Administrative Expenses Can Take A Bite Out of Delinquent Estate Taxes, Interest & Penalties


Administrative Expenses Can Take A Bite Out of Delinquent Estate Taxes, Interest & Penalties

Client’s mother passed away in the early 1980s owning a number of properties in Los Angeles County, including a pair of valuable single family residences in Manhattan Beach. Client had originally attempted to administer the mother’s estate by himself and was even appointed as the Administrator of the mother’s estate by the Probate Court. Unfortunately, Client fell ill and never completed the administration of the mother’s estate. Following a full recovery, but more than twenty years later, Client, now elderly, and his family wished to develop and renovate the Manhattan Beach properties, which the family had been using as their residence and as an income producing rental since the mother’s death. Only at this time was it discovered by Client’s son-in-law that all of the properties were still the mother’s name, an obvious hurdle to obtaining financing for any possible development and/or to the sale of any of the properties. At the time of the mother’s death the properties were valued at $415,000. At the time at which Client met with CJT, the properties were valued at approximately $3,100,000.

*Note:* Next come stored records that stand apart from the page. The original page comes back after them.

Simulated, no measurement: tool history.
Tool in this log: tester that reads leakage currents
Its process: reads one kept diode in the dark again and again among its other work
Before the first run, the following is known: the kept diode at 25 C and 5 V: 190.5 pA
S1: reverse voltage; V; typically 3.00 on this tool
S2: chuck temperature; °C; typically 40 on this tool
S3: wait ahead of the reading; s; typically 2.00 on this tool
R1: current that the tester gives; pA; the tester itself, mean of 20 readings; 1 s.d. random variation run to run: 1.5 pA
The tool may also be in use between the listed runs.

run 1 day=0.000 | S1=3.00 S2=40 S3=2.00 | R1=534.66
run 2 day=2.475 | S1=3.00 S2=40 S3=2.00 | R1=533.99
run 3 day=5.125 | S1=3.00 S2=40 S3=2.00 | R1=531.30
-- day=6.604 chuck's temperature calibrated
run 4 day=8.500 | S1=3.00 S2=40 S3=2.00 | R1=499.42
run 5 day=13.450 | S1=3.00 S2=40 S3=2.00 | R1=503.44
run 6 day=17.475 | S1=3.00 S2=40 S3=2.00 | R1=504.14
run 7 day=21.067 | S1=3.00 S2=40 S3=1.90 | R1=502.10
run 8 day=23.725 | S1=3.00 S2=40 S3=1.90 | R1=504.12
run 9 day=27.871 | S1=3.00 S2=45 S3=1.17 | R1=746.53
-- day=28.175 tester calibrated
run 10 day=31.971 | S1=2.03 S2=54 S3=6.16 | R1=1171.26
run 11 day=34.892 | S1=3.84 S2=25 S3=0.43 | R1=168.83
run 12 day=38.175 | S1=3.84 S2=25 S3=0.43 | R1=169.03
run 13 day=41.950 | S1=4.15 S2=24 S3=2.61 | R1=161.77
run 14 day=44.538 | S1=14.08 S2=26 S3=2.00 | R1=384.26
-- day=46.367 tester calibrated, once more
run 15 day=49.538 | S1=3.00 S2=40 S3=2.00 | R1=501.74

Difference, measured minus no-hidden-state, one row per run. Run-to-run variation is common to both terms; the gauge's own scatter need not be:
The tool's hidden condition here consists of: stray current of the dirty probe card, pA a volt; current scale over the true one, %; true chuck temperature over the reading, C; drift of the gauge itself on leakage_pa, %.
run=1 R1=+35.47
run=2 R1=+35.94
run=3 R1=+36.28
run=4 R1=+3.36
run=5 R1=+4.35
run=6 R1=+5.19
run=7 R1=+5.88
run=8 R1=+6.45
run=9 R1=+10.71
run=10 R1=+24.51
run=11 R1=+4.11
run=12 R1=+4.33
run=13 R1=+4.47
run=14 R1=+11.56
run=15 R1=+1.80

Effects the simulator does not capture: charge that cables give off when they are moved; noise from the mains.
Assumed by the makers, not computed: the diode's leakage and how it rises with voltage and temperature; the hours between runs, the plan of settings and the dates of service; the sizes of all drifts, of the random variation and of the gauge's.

Client came to CJT and was advised of numerous serious issues relating to the Estate. Not only had the administration of the probate Estate never been completed, but more significantly, both the state and federal inheritance/estate tax returns had never been filed (the mother had passed away while California still had its own separate inheritance tax, since repealed). The failure to file such returns not only created “secret” liens upon the property in favor of the government, but also resulted in penalties and an enormous amount of interest owing. After more than twenty years, the unpaid estate/inheritance tax, interest and penalties exceeded $575,000 and only continued to accrue. Facing a large tax bill such as this would unfortunately force the family to sell one of the two valuable and attractive Manhattan Beach properties, thereby eliminating elderly Client’s primary source of income.

Additionally, the failure to properly complete the administration of the Estate raised property tax reassessment issues as the mother’s death occurred prior to the passage of Proposition 58 (which now generally allows for the transfer of property tax bases between parents and children).

Client engaged CJT to represent Client to complete the probate administration; to prepare and file both the state and federal estate tax returns; and to address the property tax reassessment issues. CJT was able to have Client reinstated as Administrator of the Estate even though Client had previously failed to complete the administration. CJT was able to work with the probate referee, appointed by the Court, to obtain the most favorable valuations of the properties as of the mother’s date of death. CJT also worked closely with the probate referee in the preparation of the California Inheritance Tax Return, a function which must be performed by a probate referee, but which has not been necessary in California since 1982. Understandably, the probate referee was entirely unfamiliar with the process. CJT dealt directly with the lone remaining individual at the State Board of Equalization who was familiar with this particular type of return and obtained the most favorable outcome possible with respect to the California inheritance taxes, penalties and interest owed.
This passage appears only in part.